Agatha All Along was a winner all along. After a worrying start in terms of critical notices and fan reactions, the Kathryn Hahn-fronted, Halloween-coded MCU series managed to gain more and more steam as it rolled through its nine-episode season. Now that the show is wrapped — with word on a second season still unspoken — the dust has settled on its reception, and we can officially say it’s broken a Phase Five record on Rotten Tomatoes.
This week, Agatha All Along reached 83% on its Tomatometer on the reviews-aggregate site. This means that it is the number one most popular live-action Marvel series to come from the franchise’s current phase. It has now narrowly beaten out Loki season 2, which sports 82%. That was it’s only close competition, given the tepid response to Echo (60%) and the implosion of Secret Invasion (44%). Even better, Agatha managed a double-whammy of a win. It’s also currently rating at an equal 83% on its Popcornmeter — for audience scores — which means it’s the most popular Marvel Phase Five show with both critics and fans.
Many honorary coven members out there couldn’t agree more with how things have turned out for Agatha, as “deserved” was a word commonly thrown around in the replies to the good news. It’s fair to say the show — based on a character who’s never even had her own comic book run before — has “exceeded expectations.”
Of course, there are Loki loyalists out there who are admirably defending their guy.
Alternatively, some argue that, although Loki‘s season 2 finale was peerless, Agatha might’ve been more consistent across its episodes.
Others refrained from comparing the two and just offered their congrats to both “great” shows. What is this? A non-confrontational response from a Marvel fan? Somehow call the TVA because we must be in the wrong timeline.
One clear takeaway from Agatha‘s success is that “we need more magic in the MCU.” You listening, Marvs?!
But we all know the real power at work in Agatha. As one replier put it, it was “the power of lesbians.”
To be entirely accurate, Agatha is not the highest-rated Marvel show of Phase Five period, as the acclaimed animated anomaly that is X-Men ’97 still ranks above it — the first season of this past spring’s sequel series sports an almost perfect 99% critics score and a similarly superior 94% audience score. Given that X-Men ’97 isn’t technically set within the MCU, however, Agatha still thoroughly deserves its props.

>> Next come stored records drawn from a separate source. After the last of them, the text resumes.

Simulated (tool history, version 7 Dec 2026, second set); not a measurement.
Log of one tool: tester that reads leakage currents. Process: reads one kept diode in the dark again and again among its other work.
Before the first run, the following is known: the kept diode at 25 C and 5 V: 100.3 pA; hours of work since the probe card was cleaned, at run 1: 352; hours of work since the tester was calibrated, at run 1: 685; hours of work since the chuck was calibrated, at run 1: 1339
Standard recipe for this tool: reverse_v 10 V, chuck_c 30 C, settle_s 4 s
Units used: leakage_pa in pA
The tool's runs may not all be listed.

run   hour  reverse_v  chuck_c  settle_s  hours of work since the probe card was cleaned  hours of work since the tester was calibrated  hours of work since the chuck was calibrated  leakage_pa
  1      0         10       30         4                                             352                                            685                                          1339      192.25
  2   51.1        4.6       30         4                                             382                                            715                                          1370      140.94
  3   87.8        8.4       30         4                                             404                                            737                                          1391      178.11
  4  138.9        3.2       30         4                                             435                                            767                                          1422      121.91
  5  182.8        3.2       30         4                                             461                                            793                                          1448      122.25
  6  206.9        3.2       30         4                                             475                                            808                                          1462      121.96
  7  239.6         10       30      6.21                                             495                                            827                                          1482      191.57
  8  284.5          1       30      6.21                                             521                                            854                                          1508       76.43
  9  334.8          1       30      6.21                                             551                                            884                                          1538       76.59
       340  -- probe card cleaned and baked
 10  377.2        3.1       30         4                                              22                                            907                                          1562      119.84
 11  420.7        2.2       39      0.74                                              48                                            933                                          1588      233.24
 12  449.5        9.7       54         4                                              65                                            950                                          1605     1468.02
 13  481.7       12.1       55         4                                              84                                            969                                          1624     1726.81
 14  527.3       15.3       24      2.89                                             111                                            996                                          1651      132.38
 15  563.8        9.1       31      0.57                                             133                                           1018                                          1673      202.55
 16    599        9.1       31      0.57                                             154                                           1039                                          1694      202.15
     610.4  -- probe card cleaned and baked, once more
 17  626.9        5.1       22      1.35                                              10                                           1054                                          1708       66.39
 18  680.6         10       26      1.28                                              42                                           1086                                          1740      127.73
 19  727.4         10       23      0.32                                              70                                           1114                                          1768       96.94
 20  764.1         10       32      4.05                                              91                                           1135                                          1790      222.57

One thing Marvel will no doubt taken away from this is that they don’t need to bust the bank to make something good. Costing a shocking slim (for Marvel) $40 million, Agatha is the cheapest MCU Disney Plus series produced to date — that’s not even a fifth of the ginormous $250 million price tag that the egregiously overspending Secret Invasion carried. Somebody needs to buy Kevin Feige a blank cap and then write this on the front: “High-budget ≠ high quality.”